Streaming & Framing
Streaming and framing are outside the Strata core.
Strata defines values. Streaming defines how multiple values move over time. Framing defines how boundaries between values are identified.
Strata deliberately separates these concerns.
Core principle
Strata Core Binary (SCB) is self-contained, but not self-delimiting.
A single SCB payload represents exactly one value
SCB does not include length prefixes
SCB does not include terminators
SCB does not define stream boundaries
Anything beyond one value requires framing.
Why Strata avoids built-in framing
Embedding framing into the core would:
Bind Strata to a specific transport model
Complicate canonical encoding
Introduce ambiguity around boundaries
Create hidden state across values
Instead, Strata enforces a clean rule:
Framing exists outside the canonical value.
What framing is allowed to do
A framing layer MAY:
Prefix payloads with a length
Chunk payloads across packets
Multiplex multiple values on a stream
Define message boundaries
Handle backpressure or buffering
A framing layer MUST NOT:
Inspect Strata values
Normalize payloads
Re-encode data
Modify bytes
Depend on Strata semantics
Framing handles bytes, not meaning.
Northstar T3: framed determinism
Northstar T3 exists to prove one thing:
Framing must be transparent.
In T3:
Values are encoded to SCB
SCB is split into frames
Frames are transmitted over a stream
Frames are reassembled
The reconstructed payload is decoded
Re-encoded bytes must hash identically
If framing alters even one byte, T3 fails.
Length-prefixed framing
The most common framing strategy:
Prefix each payload with its byte length
Length is outside SCB
Length is not hashed
Length is not interpreted by Strata
Example conceptually:
Code: [length][scb-bytes][length][scb-bytes]...
Only the SCB bytes are decoded and hashed.
Framing formats
Valid framing examples:
Fixed-size length prefix (u32, u64)
Varint-prefixed length
Record-based streams
HTTP chunking
WebSocket binary frames
TCP stream with explicit boundaries
Invalid framing examples:
JSON-wrapped payloads
Base64 inside streams without explicit agreement
Line-delimited SCB
Text-based delimiters
Text framing risks corruption.
Streaming multiple values
Streaming allows multiple Strata values to be sent sequentially.
Rules:
Each value must be independently framed
Each frame must decode to exactly one value
No shared state between values
Failure of one value does not poison the stream
This enables:
Event streams
Logs
State replication
Incremental updates
Partial delivery
Partial frames are allowed at the transport level.
However:
A Strata value must be fully reconstructed before decoding
Decoding partial SCB is invalid
Truncated payloads must fail explicitly
Streaming does not imply partial decoding.

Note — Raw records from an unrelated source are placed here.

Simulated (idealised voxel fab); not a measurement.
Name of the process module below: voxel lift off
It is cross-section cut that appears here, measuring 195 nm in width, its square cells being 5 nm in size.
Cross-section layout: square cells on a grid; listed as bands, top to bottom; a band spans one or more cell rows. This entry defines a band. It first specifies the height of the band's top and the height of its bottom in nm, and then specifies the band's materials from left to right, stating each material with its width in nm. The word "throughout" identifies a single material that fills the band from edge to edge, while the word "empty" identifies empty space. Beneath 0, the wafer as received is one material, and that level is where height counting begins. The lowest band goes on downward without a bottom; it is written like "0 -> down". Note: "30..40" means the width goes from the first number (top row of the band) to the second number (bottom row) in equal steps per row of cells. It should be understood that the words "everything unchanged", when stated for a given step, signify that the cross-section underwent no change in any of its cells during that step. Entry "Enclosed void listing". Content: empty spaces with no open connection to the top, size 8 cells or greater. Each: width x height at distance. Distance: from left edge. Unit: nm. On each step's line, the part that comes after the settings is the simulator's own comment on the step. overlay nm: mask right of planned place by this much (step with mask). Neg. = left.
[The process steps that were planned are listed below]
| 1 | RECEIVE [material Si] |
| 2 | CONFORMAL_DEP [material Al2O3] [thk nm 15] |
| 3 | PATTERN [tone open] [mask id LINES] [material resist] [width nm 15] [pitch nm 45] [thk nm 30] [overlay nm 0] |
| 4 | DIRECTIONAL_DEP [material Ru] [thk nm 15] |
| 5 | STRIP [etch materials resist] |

Backpressure and flow control
Strata is agnostic to:
Backpressure
Windowing
Rate limiting
These belong to the transport or framing layer.
Strata only sees completed byte sequences.
Error handling in streams
Framing layers may:
Drop invalid frames
Close streams on errors
Retry transmission
Signal frame-level failures
Strata errors remain local to the payload.
No global stream state is implied.
What is guaranteed
With correct framing:
Canonical bytes survive transport
Hashes remain stable
Cross-language decoding succeeds
Determinism holds per value
What is not guaranteed
Strata does NOT guarantee:
Ordering across frames
Delivery guarantees
Reliability
Retry semantics
Idempotency
Those belong elsewhere.
Summary
Strata values are atomic. Streams are sequences of atoms. Framing draws the boundaries.
As long as framing is invisible to the bytes, determinism remains intact.
Break the boundary rules, and Northstar T3 will catch you.